A new OCaml plugin for Eclipse, called OcaIDE, has just been announced. Apparently, it has been under development for a long time. It seems to be quite complete in features, although I didn't try it yet. The question is that this is the third OCaml plugin being developed currently; there's ODT, about which I talked in a earlier post, and another one being developed as one of the OCaml projects in the Google Summer of Code. The competition is good in some ways, but on the other hand the resulting fragmentation can be a problem to a small community like that of OCaml. It would be best if the teams managed to combine their efforts in some way. Let's see how this plays out.
Speaking of collaboration, there's mention on OcaIDE's site about a free-software license, but the source code doesn't seem to be available.
UPDATE: As someone pointed in the comments, the source is available together with the plugin. See here.
Friday, July 13, 2007
Thursday, July 5, 2007
Review: Practical OCaml
Executive summary: this is not Practical Common Lisp for OCaml. It's ambitious but disappointing. However, it's not so bad as it seems at first sight.

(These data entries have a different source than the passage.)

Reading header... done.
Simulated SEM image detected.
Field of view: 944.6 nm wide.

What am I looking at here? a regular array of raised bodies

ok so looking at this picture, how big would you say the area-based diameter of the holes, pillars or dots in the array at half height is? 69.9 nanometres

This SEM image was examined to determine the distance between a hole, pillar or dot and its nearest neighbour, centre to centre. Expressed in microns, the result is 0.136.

OCaml is a sexy language that combines the expressiveness and terseness of scripting languages with the static type checking and performance of languages like C++ and Java. A book may be a good investment to learn a new language, and this is one of the few books available on the language. How does it fare?
This book has received very harsh criticism overall, and it mostly deserves it; it is somewhat of a mess. But it is not uniformly bad: some chapters are very bad, others are acceptable or interesting, depending on your background. The problem seems to be that the worst chapters come first; although it shows signs of bad editing throughout, the first few chapters are especially bad. And I mean really bad: bad text, bad editing, bad examples, lots of senseless repetition, conceptual errors, using language features not yet introduced (and that go unexplained), the list goes on. Later chapters are considerably less irritating.
Clearly inspired by Peter Seibel's terrific book Practical Common Lisp, the chapters on this one are divided in two types: the ones that explain the language, and the "Practical" ones, containing extended examples. This is a great idea, and even badly executed as it may be in Practical OCaml, it still results in interesting chapters. Actually, the Practical chapters are overall better than the language ones; from them, a reader can get a real sense of using OCaml in simple but realistic projects, integrating many different libraries and tools, some of them not contained in the standard OCaml distribution. Still, the code in these chapters can be criticized for their style. For one thing, I think the author uses classes and other OO features much more often than they appear on real OCaml programs. Nonetheless, an experienced programmer could get a lot of interesting pointers from these chapters, by knowing what to salvage and what not to replicate from the code.
But the rest of the book, the OCaml chapters, are in really bad shape. They don't explain things very well, and fails miserably at the more difficult aspects of the language. The chapter on modules and functors is so bad as to be almost useless; don't try to learn about functors from this book. Camlp4, the nifty tool for metaprogramming and extension, is other subject with a bad treatment. The chapter on Threads could be improved a lot, but it still gives a general idea of how multithreaded programming in OCaml is. Again, for experienced developers, it should provide pointers for further study.
If experienced developers can get something from this book, novice ones should stay away from it. Not only is the text confusing, but there are a lot of glaring conceptual errors. Maybe some errors are to be expected from a trade book, from an author that is not an academic, but there
are things that are completely confusing. For example, this is the definition of type (page 24): "A type is a thing (or a collection of things) or value." And there is a lot more like this, unfortunately.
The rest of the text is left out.